Hubby and I married in 2006. We were already in our late 30s when we tied the knot so have been on the fence about starting a family. We really were not ready at that time and worried that if we ever were ready then it might be too late. We didn’t share these thoughts with family. I have noticed, however, that my in-laws have taken on a rather strange obsession with the fact that we have not reproduced. I’m not sure where this is coming from. Although it makes me uncomfortable, I’ve learned to laugh at it. It’s just, well, odd. I think anyways.
A few months after our wedding the family decided to have a group portrait taken at a local park. We all showed up and one sister-in-law arranged us in the order she felt best for all. I was seated next to my mother-in-law, whom I love dearly, but what came next shocked even my ears, and I’m not one to embarrass easily! She leaned into me as if to tell me something important; a secret if you will. “I want you to have a baby,” she whispered. “Oh,” was all I could say. I mean, how does one respond to that? “I’ll see what I can do. How about I get back to you around the 5th?” Gosh!
In any family gathering it inevitably comes up. “Why aren’t you pregnant yet?” I’ve thought of making up some strange story on why but nothing comes to mind. At least nothing they would actually believe. It instantly recalls to mind that kings and queens of the early days would be watched during the ‘deed’ to be sure that the heir that was produced was truly theirs. Lest a scandal ensue. I have yet to check the bedroom for hidden cameras but come to think of it, it may not be a bad idea!

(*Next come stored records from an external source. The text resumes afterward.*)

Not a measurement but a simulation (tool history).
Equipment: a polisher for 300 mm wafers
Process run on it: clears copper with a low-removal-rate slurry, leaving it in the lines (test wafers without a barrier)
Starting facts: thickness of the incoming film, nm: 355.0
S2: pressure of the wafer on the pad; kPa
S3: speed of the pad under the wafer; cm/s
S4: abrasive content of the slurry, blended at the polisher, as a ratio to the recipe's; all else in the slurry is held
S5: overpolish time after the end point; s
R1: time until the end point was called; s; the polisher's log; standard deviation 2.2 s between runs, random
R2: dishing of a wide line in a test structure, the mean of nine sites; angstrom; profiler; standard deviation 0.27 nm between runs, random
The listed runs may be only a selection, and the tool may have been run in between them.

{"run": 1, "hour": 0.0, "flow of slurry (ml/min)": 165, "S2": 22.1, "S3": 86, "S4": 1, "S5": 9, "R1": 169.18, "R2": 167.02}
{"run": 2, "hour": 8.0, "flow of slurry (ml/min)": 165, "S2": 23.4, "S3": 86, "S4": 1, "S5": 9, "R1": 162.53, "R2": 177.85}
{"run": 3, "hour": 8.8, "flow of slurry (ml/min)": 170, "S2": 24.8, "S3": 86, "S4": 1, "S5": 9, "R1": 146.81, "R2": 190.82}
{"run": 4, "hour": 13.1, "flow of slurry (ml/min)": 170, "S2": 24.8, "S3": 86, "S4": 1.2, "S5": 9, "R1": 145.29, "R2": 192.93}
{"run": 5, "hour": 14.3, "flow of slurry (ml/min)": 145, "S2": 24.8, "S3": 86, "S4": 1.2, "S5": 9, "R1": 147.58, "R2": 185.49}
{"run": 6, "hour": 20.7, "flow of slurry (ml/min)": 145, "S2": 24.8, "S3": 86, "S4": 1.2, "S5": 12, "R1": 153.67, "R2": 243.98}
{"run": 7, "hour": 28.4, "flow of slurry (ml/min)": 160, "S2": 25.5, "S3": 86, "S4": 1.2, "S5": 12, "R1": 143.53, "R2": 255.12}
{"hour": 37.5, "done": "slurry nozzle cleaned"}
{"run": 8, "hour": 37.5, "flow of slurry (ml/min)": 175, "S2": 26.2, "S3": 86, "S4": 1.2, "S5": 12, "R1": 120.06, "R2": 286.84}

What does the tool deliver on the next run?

I really don’t get it and why there seems to be so much concern over this. They’ve all dreamt that we have a son so therefore I must be having a son –again, if I were actually pregnant. I did dream a few times about a daughter. I dreamt of her having curly hair like mine, my husband’s face and his warm brown skin. It was actually a waking dream when I swore I could have been awake but know I was still in that half asleep state. I opened my eyes to see this little girl as toddler in a colorful sundress peeking around the corner of the bed. I knew she was ours. I blinked a few times and she was gone. But this can’t be true. Afterall, the family dreams and hopes for a son! Silly me. 😉
New relatives of my husbands have come to our area. Apparently there was a family meeting I was not aware of. This new aunt & uncle must have been let in on the reproduction obsession already in progress and hubby came home one day with these little lovelies:
Yes, they are matching his & hers fertility pills. I just had to laugh.
We visited with said family over the weekend. My MIL asked if I had started taking them yet. No, I told her, and continued munching on the broccoli salad she had served me. After lunch I cleaned the table and was beckoned into the hallway by said Aunt who also asked if I had started taking the pills yet. Again I tell her no. She starts to tell me in a hushed tone when I should take them and when the best time to have intercourse is. Okay, at this point I’m trying very hard to keep a straight face. My mind keeps going back to the old Beavis & Butthead cartoons. “Heh heh. Heh heh. She just said intercourse!”
Although parenthood isn’t completely out of the question yet, there is always the question of age. We are in our early 40s. If we had a kid now, by the time we are ready to retire, this kid will be heading into college.
We don’t think much about it. We go through our days, most of them happy, without giving it a second thought. I don’t think I’ll understand truly what the motive is behind this strange obsession but I’ve learned to take it in stride. I haven’t bitten off anyone’s head yet (although theres still time). I kind of picture if I ever do get pregnant, the entry on my Facebook page. It might go something like this: Dear Inlaws, you got your wish. I am pregnant. My due date is xx/xx/xx. Please make all checks payable to Mrs. Monsoon. Now go away. Thank you for your prompt response in the actions formerly stated.